Financial variability can be a tricky thing to deal with for anybody. Although, it’s mainly small business owners and freelancers who experience this more frequently and rely on their fluctuating monthly income to pay their bills. In such instances, a credit card might come to your rescue. But what would you do if the amount you need to pay is substantial? You could take advantage of your credit score and take a personal loan. But loans come with high-interest rates, and not everybody can choose to live with the mental burden of having to pay the money back.
A credit line can be the safest and most viable choice in such cases.
A line of credit is an amount borrowed from the bank. That sounds similar to loans, but they’re pretty different. A line of credit has a prefixed maximum amount approved by the bank to the borrower. Think of it as a credit card limit, but here you get to decide what the limit will be instead of the bank (though in the end, it’s on the lender to approve it). Unlike a loan- where you have to pay the interest on the entire amount you borrow from the bank, with a line of credit, you pay the interest amount for the amount you use until the fixed maximum limit.

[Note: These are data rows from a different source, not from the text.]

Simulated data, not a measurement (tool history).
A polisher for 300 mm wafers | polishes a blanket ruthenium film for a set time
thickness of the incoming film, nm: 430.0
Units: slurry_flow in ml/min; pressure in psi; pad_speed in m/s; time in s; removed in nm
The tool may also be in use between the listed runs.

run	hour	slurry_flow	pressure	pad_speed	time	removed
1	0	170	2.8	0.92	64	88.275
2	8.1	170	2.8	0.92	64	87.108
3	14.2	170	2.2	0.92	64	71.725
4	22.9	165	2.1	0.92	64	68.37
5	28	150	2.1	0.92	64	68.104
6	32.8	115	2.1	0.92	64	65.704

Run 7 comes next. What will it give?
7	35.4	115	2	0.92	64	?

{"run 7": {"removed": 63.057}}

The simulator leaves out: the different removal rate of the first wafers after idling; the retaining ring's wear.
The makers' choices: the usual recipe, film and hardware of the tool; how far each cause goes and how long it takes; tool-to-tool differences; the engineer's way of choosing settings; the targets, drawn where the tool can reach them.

A simple example illustrating this is as follows: An imaginary person owns a business and has variable gross income each month. The person’s monthly expenses are 100000 INR or less. One month when the person’s company didn’t do well, the person needed 100000 INR to sustain. Instead of taking instant personal loans, our imaginary person decided to take a credit line of 100000 INR from the bank. In the end, the imaginary person used only 40000 out of the 100000 INR. Thus, the person only had to pay the interest on the 40000 INR used.
Another benefit of a personal line of credit is that it is similar to an unsecured loan. In other words, it doesn’t require collateral. Usually, a good credit score closer to 700 will make you eligible for a line of credit. Additionally, proof of stable income or savings can help.
Another benefit is the flexibility of repayment. While loans have a fixed repayment schedule, the repayment schedule for a line of credit may vary. Additionally, unlike loans with fixed income rates, a line of credit usually has a variable and lower interest rate. Sometimes, you may be able to negotiate the interest rate with the lender.
However, like everything that involves money, there are a few cons that borrowers must take into consideration before getting a line of credit. As mentioned before, interest rates vary, so when the interest rate becomes higher, the amount that has to be repaid will also rise.
Another advantage of a line of credit that differentiates it from fixed loans is that there’s no need for the funds to be used towards the purpose the borrower borrowed it. The borrower can access as much money as they want below the pre-approved limit and use it for anything they want. Furthermore, successful repayment of a line of credit can contribute towards a stronger credit score.
Nonetheless, a line of credit is an excellent alternative over small personal loans as they give the borrower more repayment flexibility.